2015 Construction Industry Outlook
Recovery in the nonresidential construction market is expected to continue

A common barometer to gauge the state of the economy, construction spending and its growth is the evaluation of a number of key economic indicators, such as unemployment, interest rates and the purchase of durable goods.
Since the burst of the housing bubble, followed by the credit crisis and subsequent Great Recession of 2007-2009, the U.S. economy’s recovery has been tepid.

Construction spending figures reinforce the general perception of a slow U.S. economic recovery and an apprehensive approach to investment in commercial construction.

Total construction spending is expected to have grown 7 percent in 2014 and will grow 8 percent in 2015 between the sector’s two segments: private and public. Opportunities are available in private commercial construction, with the strongest growth stemming from office and hotel investment.

Negative growth was observed the first half of 2014 in public construction (minus 0.63 percent in 2014’s first half), with notable contraction in public safety (minus 4 percent forecast for 2014) as federal budgets remain cash-strapped. Although challenged, public spending is expected to turn positive by the end of 2014.

Commercial Construction Recovery

At the start of 2008, just as the U.S. was in the first months of what came to be known as the Great Recession, total construction spending (public and private) was approximately $1.1 billion (seasonally adjusted annual rate). It declined 30 percent to $760 million by the first quarter of 2011.

Since this low point, total construction spending has increased 25 percent to $951 million as of the third quarter of 2014, rising along with consumer sentiment.

However, as exhibited by the chart in Figure 1, this is still 13 percent below the start of the recession, and this disparity grows more when compared to the height of the construction boom in the mid-2000s when unemployment was 4.5 to 5.5 percent (versus 5.9 percent as of October 2014).

Commercial construction spending vs. US unemployment rate %Figure 1 (Source: Euler Hermes North America, Inc., U.S Census Bureau, Bureau of Labor Statistics)

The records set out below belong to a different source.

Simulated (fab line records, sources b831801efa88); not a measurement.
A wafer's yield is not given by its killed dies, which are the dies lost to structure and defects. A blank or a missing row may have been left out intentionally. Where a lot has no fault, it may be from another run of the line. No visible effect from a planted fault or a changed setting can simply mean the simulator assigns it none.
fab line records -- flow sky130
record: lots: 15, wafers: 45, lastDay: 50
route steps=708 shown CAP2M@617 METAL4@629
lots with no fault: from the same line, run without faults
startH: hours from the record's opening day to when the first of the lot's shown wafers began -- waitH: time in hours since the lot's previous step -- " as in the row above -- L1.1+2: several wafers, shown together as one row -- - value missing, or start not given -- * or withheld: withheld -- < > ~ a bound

When the two major components of construction spending are examined individually, public construction has proven far less volatile since 2008 than private construction spending. This is primarily due to U.S. government stimulus packages distributed throughout the country for various infrastructure projects, effectively shielding a decline. However, this infusion will eventually run its course and, coupled with constrained municipal and state budgets reducing public construction projects, we have seen a slight decline through the third quarter of 2014.

Congress, however, recently extended the current highway bill to May 31, 2015, spurring street and highway spending, and sending a slight jolt into public construction, which is now expected to grow 1 percent in 2014 and 3 percent in 2015.

Private Construction shows Double-Digit Growth

Private construction contributes over 70 percent of total construction spending with expected 10 to 11 percent growth, including home building.

Commercial construction spending overall has experienced growth in the low teens in 2014, with even stronger growth expected in 2015. This growth is primarily driven by office construction, where technology and finance companies have contributed to expansion.

According to Dodge Data & Analytics, commercial starts have also displayed healthy increases in 2014, at 23 percent to $27.1 billion, with a further rise of 19 percent to $32.3 billion expected for 2015.

The cream of the crop throughout 2014, however, has been the manufacturing sector, driven primarily by the oil and gas industry, which increased starts by 57 percent. However, the boom of the past several years is expected to soften, with forecasted growth of just 16 percent to $24.4 billion anticipated for 2015, as companies are cutting spending due to lower crude oil prices.

On the institutional and public works side, moderate growth is expected as well for 2015, at 9 percent and 5 percent respectively. K-12 school construction is aided by greater access to financing as construction bonds have become more generous. Public works experienced a difficult 9 percent decline in 2014, but is expected to rebound due to increased highway and bridge construction.

Overall, after sluggish growth in the past several years, the nonresidential construction industry experienced significant growth in 2014.

Looking forward in 2015, as companies gain confidence, expand operations and lease additional office space, tremendous opportunities lie within private commercial construction.

Expectations are for growth in office and hotel investment of approximately 13 to 14 percent because of pent-up demand, as well as manufacturing facilities to support the chemical and tire industries, which are bringing back investment from overseas as feedstock has become cheaper given the U.S. shale oil boom.